In an exhibition that pivots around so tender a subject as the AIDS crisis, Francis McWhannell finds warmth, sophistication, and an exhortation to reflect and to learn.
In an exhibition that pivots around so tender a subject as the AIDS crisis, Francis McWhannell finds warmth, sophistication, and an exhortation to reflect and to learn.
I sit in the gloomy, almost oppressive environment of the Blumhardt Gallery at the Dowse Art Museum, in which a small but dazzling piece of curatorial handiwork is on display. Beneath me is a bench covered in pale-green vinyl, patterned with spots that are rough to the touch. The surface feels non-slip. It would not be amiss on the floor of a bathroom. I quickly think of urinals and just as quickly feel a flush of guilt for coming up with so stereotypical an association. Curated by Simon Gennard, the 2017 Blumhardt Foundation/Creative New Zealand Curatorial Intern at the Dowse, Sleeping Arrangementscentres on a series of quilts made by renowned textile artist Malcolm Harrison (1941–2007). These works provide a departure point for a meditation on the ‘AIDS crisis’ of the 1980s and ’90s, and on queer histories in Aotearoa more broadly.
Before visiting Sleeping Arrangements, I resolved to carry out as dispassionate a critique as I could manage. Once inside the exhibition, I worry that my mission is folly.

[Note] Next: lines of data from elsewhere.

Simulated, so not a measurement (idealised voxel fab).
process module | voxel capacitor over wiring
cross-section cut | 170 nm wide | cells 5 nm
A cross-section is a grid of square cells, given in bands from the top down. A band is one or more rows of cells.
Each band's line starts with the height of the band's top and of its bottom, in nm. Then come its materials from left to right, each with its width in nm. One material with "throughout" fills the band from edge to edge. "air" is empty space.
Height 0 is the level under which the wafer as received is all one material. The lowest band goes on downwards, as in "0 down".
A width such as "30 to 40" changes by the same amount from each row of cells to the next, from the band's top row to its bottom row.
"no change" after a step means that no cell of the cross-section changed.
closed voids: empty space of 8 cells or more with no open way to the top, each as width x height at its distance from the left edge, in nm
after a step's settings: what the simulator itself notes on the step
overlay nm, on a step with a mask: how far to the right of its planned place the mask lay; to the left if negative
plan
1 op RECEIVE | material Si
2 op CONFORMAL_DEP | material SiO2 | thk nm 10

Heavy subject matter, and not a little daring. Although he is gay, Gennard is too young to have had any direct experience of the crisis. For queer people, AIDS is (quite understandably) a potent trigger, being a cause of both tremendous human loss and – as Susan Sontag famously noted in AIDS and Its Metaphors– a further stigmatising of the already stigmatised. Shows dealing with the illness have come under close scrutiny in the past. When, in 2015, openly gay gallerist Michael Lett reimagined Implicated and Immune, a 1992 exhibition at the Fisher Gallery (now Te Tuhi), mainstream critics were mostly positive; Artforum, for instance, included the show as one of their ‘critics’ picks.’ Some members of the local queer community, however, charged Lett with trendy revisionism, reading the inclusion of artists from his stable in place of previous participants as opportunistic, rather than an attempt to pay homage to the original exhibition by picking up on one of its central concepts: allyship.
Before visiting Sleeping Arrangements, I resolved to carry out as dispassionate a critique as I could manage. Once inside the exhibition, I worry that my mission is folly. Born in 1985, at the outset of the AIDS crisis, I too lack direct experience. Worse, I’ve proved inadequately sensitive in the past. Discussing THE BILL, a multi-part exhibition organised by Artspace and other Tāmaki Makaurau galleries in celebration of the 30th anniversary of the Homosexual Law Reform Act 1986, I referred to a man in an image by the inimitable Fiona Clark as an ‘AIDS victim,’ ignorant of the agency-robbing effect of my choice of words. My impartiality is compromised. I know Gennard and one of the artists personally, and I am bound to give them the benefit of the doubt. A key Harrison work, AIDS Quilt Dedicated to Simon Morley (1991), is owned by my uncles, Tim McWhannell and his partner of decades Terry Stringer. Reading the attendant wall text, I discover that the work was commissioned by a family friend, Rob Calder.
The normality of queerness was never questioned at home. And yet, for much of my youth, I didn’t want to be gay.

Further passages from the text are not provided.